Research Paper Artifact Evaluation

A few years ago computer science conferences have started with artifact evaluations. This is a post-paper submission process in which authors of accepted papers can send accompanying software, test data, or any digital artifacts to an optional artifact evaluation. The artifacts are usually submitted in the form of virtual machines with everything configured and set up, i.e. in the form of virtual appliances. Then an artifact evaluation committee evaluates the artifacts, as described by this year’s CAV conference:

The Artifact Evaluation Committee (AEC) will read the paper and explore the artifact to give the authors third-party feedback about how well the artifact supports the paper and how easy it is for future researchers to use the artifact.

The overall idea is to encourage building on top of the newly published research, which is usually hard due to lack of artifacts, documentation, etc. Efforts like this one with artifact evaluation make it easier to base a new work on the newly published work and improve the current situation with research reproducibility and repeatability.

Given that some of the artifacts can have substantial resource requirements, such as a lot of processor cores in the virtual machine, memory space that exceeds what is usually available on today’s laptops and desktop machines, there is a need to evaluate the artifacts in a remote environment that meets the resource requirements. In this post I will introduce such an environment and explain how to set it up to run any artifact virtual machine with free software only, regardless of the virtual machine’s intended hypervisor.

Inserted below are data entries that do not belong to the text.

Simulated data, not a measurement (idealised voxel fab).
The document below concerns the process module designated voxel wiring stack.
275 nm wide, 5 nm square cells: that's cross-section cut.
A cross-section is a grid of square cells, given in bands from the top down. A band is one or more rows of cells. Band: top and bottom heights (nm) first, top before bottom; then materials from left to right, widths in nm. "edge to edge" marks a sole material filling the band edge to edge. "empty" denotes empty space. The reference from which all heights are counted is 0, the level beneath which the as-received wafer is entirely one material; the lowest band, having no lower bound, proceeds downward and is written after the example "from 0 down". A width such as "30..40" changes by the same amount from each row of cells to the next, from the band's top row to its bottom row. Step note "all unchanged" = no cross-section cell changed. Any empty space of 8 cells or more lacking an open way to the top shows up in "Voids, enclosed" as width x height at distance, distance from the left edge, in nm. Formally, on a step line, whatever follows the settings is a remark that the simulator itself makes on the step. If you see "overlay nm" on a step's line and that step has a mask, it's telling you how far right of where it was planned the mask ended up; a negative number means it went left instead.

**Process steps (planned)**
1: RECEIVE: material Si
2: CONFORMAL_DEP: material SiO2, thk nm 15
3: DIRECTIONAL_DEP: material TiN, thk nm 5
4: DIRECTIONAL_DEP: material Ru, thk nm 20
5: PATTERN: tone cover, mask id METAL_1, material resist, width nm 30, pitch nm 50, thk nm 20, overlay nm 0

The environment I use for artifact evaluation is Emulab. It is a test-bed infrastructure developed and provided by the Flux Research Group at my university. Keep in mind that every researcher can ask for resources at the testbed. I’ve been using Emulab for a couple of years and grew fond with it, though there is a steep learning curve. You don’t necessarily need Emulab to set up an artifact evaluation environment similar to the one described here, but it is handy to have a 32-core 128 GB RAM machine at disposal.

A few conferences I’ve looked at and that have artifact evaluation recommend VirtualBox as the hypervisor. However, given that VirtualBox is an open-core piece of software and that I don’t like open core, I tend to stay away from it and use something else instead. Nevertheless, due to different people using different operating systems, distributing artifacts as VirtualBox-based appliances is a good starting point. This something else that I use is a combination of Linux Kernel-based Virtual Machines or KVM for short, QEMU, libvirt, and Virtual Machine Manager. This enables me to remotely execute any artifact for CAV, regardless of limited resources on my laptop, the laptop being on or off, and the artifact’s intended VM hypervisor.

To make it easier for myself and anyone else interested in evaluating artifacts in this way, I’ve set up a repository with scripts that set up the needed environment. It comes with documentation too. Feel free to skip the rest of the post and dive into the repository and take it from there. On the other hand, you might want to read what follows just to get a glimpse of the setup.

At the heart of the artifact evaluation environment is libvirt. It is a virtualization API and management tool that abstracts away all specifics of the underlying hypervisors. In that way I don’t have to memorize countless commands and command line options that are different from a hypervisor to a hypervisor or getting familiar with the accompanying GUIs. I use Virtual Machine Manager, or virt-manager for short, for a graphical interface to a remote Emulab machine running artifacts with libvirt. It is true that I use only one hypervisor (KVM) which means I could’ve learned how to set up KVM machines from the command line, but I don’t like that business.

You might be wondering how do I convert VirtualBox, VMware, or any other virtual machine to a KVM-based virtual machine. libvirt comes with a tool for the job; it is as simple as running:

sudo virt-convert appliance.ova --noautoconsole

This will convert a VirtualBox or VMware or any other hypervisor machine packaged in the Open Virtualization Format into what libvirt understands and immediately start it with KVM. See the git repository for more details.

I haven’t seen it taking off in the computer science research community yet, but in case your artifact is a Vagrant box, you can also make it work with libvirt so that you keep on using just one interface, even if it’s a VirtualBox-based box. Again, take a look at the repository for more info.

Once you have all of that including artifact virtual appliances set up in the remote environment, you can connect to it from your local machine if you are not comfortable doing all of this from the command line. I assume you run Debian and if you don’t, check out the new Debian GNU/Linux Jessie release that came out yesterday! Just install libvirt and Virtual Machine Manager. Here is what Virtual Machine Manager looks like on my laptop:

As you can see from the picture, with Virtual Machine Manager I monitor virtual machines running not just on Emulab, but on my laptop and on another remote machine.

You can connect to any of the virtual machines through the manager:

A problem I have with this setup is how responsive virtual machine GUIs are. Currently things seem rather slow, in spite of efforts by the Spice project.